Conservation Matters October 2014

The Texas Land, Water and Wildlife Connection

Thursday in San Antonio: Lost Water Conference for water suppliers

Thursday in San Antonio: Lost Water Conference for water suppliers

The Edwards Aquifer Regional Water Conservation Program is sponsoring the Lost Water Conference Oct. 30 in San Antonio for staff of municipal water utilities and other water suppliers in the Edwards Aquifer region. The conference will be from 9:30 a.m.-2:30 p.m. at the Edwards Aquifer Authority (EAA) offices, 900 E. Quincy St. in San Antonio.

Dr. Calvin Finch, of the Texas A&M Institute of Renewable Natural Resources and an organizer of the conference, said speakers will discuss lost, or non-revenue, water and identify lost water issues within the Edwards Aquifer. One of the institute’s urban water initiatives is to help manage the water conservation program for EAA.

“Lost water is the difference between water that water suppliers pump from the Edward’s Aquifer and the water sold to water users,” Finch said. “The fact that such a difference exists means that water purveyors are paying fees and electricity to pump water that is never sold.”

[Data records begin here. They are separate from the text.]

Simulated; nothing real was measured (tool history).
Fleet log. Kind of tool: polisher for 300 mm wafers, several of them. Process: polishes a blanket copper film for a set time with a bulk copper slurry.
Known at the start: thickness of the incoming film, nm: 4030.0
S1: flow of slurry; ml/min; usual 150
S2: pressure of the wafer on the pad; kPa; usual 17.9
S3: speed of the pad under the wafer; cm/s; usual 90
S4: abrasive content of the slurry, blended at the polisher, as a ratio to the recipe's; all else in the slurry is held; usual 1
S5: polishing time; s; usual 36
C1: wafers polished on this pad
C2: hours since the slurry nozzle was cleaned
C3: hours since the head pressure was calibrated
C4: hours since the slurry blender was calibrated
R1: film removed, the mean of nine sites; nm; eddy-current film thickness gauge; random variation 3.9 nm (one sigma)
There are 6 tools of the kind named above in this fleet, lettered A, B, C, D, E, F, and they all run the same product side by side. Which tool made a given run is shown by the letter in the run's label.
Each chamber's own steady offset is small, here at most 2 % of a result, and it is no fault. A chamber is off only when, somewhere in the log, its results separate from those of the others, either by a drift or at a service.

Finch said this event will help water purveyors understand lost water issues and the resources available from the Edwards Aquifer Habitat Conservation Plan’s regional water conservation program that can help communities save water.

Finch said the Edwards Aquifer Habitat Conservation Plan was developed to balance the protection of endangered species with water use in the Edwards Aquifer. The water conservation program, part of the habitat conservation plan, includes conservation activities targeted at municipal water providers and assistance through low-flow toilet programs, leak detection and other community specific efforts.

Lost water can result from leaks in the distribution system due to old or damaged pipes and pumps, inaccurate metering and accounting, non-metered water use and stolen water, Finch said.

“In the Edwards Aquifer region, municipalities and industrial users pump approximately 280,000 acre-feet of water every year,” Finch said. “An average of 15 percent lost water would equal about 42,000 acre-feet of water, worth over $42 million, every year.

“Reducing lost water from 15 percent to 10 percent in the Edwards Aquifer region would save 14,000 acre-feet or 4.5 billion gallons of water every year,” Finch said.

Conference presenters and topics will include: 

  • Dr. Kelly Brumbelow, associate professor, Texas A&M University Zachary Department of Civil Engineering, on the definition of lost water
  • Ann Gabriel, project manager, Texas Center for Applied Technology, on the Edwards Aquifer Habitat Conservation Plan and regional water conservation program
  • Finch, on water loss services offered by the regional water conservation program

The conference will end with a question-and-answer session with representatives from EAA, Texas Water Development Board and the Texas A&M University System. Demonstrations will include trainings on leak detection and ultrasonic flowmeters.